Uncategorized

Brown's International Writers Project Fellowship seeks support of its own

Originally Published: February 18, 2011

The Brown Daily News reports that thanks to two major gifts this month, Brown's Literary Arts Program and The Thomas J. Watson Institute for International Studies will be able to continue to fund their International Writers Project Fellowship—but only for the next two years. Visiting professor of literary arts Robert Coover has made it a goal to fund an endowment for the fellowship, something it's never had in its 20 year history. Until the recent funding arrived, Coover states that they weren't even sure they'd be able to the fellowship this February.

The fellowship was designed to bring writers facing persecution in their home countries to Brown and provide a protected environment to produce work that would otherwise face censorship and put its authors at risk. "It provides health benefits, a stipend and living expenses for the fellow and the fellow's family. That figure also includes funds to remove the fellow from his or her country of origin and, if necessary, from prison." The current fellow, Kho Tararith, discusses the opportunities the program has provided him, as well as why authors like himself must go abroad to seek safety: "When we are inside, we don't have connections abroad." Through the IWP fellowship, Tararith has been able to reach more of his countrymen than if he had stayed in Cambodia.

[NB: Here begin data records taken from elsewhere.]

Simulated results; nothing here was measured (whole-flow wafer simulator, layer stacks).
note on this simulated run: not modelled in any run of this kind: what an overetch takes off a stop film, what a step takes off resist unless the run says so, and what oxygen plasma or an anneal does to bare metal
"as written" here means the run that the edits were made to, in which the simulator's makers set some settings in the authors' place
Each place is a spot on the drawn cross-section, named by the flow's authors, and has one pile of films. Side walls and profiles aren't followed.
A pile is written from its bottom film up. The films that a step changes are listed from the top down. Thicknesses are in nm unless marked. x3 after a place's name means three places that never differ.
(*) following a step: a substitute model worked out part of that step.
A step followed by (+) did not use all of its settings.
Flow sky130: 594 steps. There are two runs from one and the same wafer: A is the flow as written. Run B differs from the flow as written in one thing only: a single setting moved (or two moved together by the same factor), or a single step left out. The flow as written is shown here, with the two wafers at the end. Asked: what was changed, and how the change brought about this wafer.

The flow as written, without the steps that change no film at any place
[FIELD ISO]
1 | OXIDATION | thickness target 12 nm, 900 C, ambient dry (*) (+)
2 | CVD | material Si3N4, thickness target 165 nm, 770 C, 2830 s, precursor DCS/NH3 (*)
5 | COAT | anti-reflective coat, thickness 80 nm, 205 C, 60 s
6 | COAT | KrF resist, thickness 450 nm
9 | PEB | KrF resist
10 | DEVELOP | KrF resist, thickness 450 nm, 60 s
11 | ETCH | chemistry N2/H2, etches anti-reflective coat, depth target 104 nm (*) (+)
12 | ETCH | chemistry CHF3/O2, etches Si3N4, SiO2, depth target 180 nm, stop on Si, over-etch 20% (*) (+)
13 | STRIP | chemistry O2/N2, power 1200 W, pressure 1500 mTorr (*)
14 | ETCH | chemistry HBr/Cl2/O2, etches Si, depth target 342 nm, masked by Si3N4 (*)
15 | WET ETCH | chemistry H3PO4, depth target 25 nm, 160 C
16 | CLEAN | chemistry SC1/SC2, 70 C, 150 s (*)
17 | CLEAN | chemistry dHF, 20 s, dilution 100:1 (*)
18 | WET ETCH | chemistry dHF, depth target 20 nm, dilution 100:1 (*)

"I have an office to write, send my writings to my students in Cambodia, write for the blogs and media for people to read them," said Kho Tararith, this year's fellow. Tararith is a Cambodian poet, writer, publisher and educator whose writings and promotion of human rights and democracy in Cambodia had attracted death threats and verbal attacks at home. He also helped to found PEN-Cambodia, an international organization that promotes freedom of expression and condemns censorship.